February 5, 2009
Your Excellency:
I hope this letter finds you well and looking forward to the election.
Last week I read with great interest an article of the BBC World News, which reported that you would consider negotiations with President Barack Obama if the United States would acknowledge its actions in Iran and apologize for them.
Since reading that article, the days have passed by predictably for me, yet the ordinary rhythm of work and errands, household chores and making dinner is now quickened and complicated by the remarkable possibility of your words.
You and I are fellow citizens in a shared world that once witnessed the hope-filled leadership of Mohammad Mossadegh and the shining trajectory of Iran’s noble fight for independence. However, in the United States all truth about the diversion of Iran’s path to peace and sovereignty was buried for years by a propaganda of silence.
But truth finds a way. We know the U.S. infiltrated Iran after Prime Minister Mossadegh ousted the Anglo-Iranian Oil Company, nationalized Iranian oil, and ended 150 years of British imperialist domination. In 1953, the CIA overthrew the man who restored independence to Iran in an intelligence mission unparalleled in its scope of destruction that resounds between us even today.
Your country and mine were once respectful, admiring neighbors mutually intrigued and inspired by each other’s history, arts and culture, social developments, technology and political evolution. A half century later we are less than strangers; we see each other as enemies.
Yet we are still fellow citizens in a shared world. For better or worse you and I are neighbors, and our countries were once friends.
The United States would be taking right action by acknowledging its past actions in Iran and extending a profound apology. But if right action isn’t forthcoming from my country, it is from at least this American. I am deeply sorry for the destruction perpetrated against Iran by the United States.
As we enter this new Year of the Ox, my country is changing. The president I voted for is proving to be a sincere man dedicated to securing a more peaceful way, a just and honest way not only here at home, but also in our shared world where an absence of threat between us could be our greatest mutual strength. But the United States and Iran are now so thickly mired in the vestigial politics between us that nothing short of our greatest effort can free us from this hateful place.

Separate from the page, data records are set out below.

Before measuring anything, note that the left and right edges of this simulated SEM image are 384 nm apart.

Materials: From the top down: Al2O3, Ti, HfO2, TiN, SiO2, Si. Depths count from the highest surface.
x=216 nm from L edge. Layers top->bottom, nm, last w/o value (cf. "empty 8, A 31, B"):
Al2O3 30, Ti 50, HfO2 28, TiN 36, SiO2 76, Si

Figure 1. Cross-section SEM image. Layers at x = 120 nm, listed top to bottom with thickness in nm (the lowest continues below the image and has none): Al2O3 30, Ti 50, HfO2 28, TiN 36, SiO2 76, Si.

Each night before I go to sleep I study my world maps and consider the many ancient civilizations and cultures that have swept through the centuries and ever-changing borders of our shared world. Empires, armies, hordes and explorers have persevered against extraordinary conditions in exchange for extraordinary achievements, but none as epic or elusive as peace.
I close my letter to you with one eye toward the past, when men long dead changed the course of our two countries. The other eye is fixed squarely on the present and every possibility for peace between your country and mine.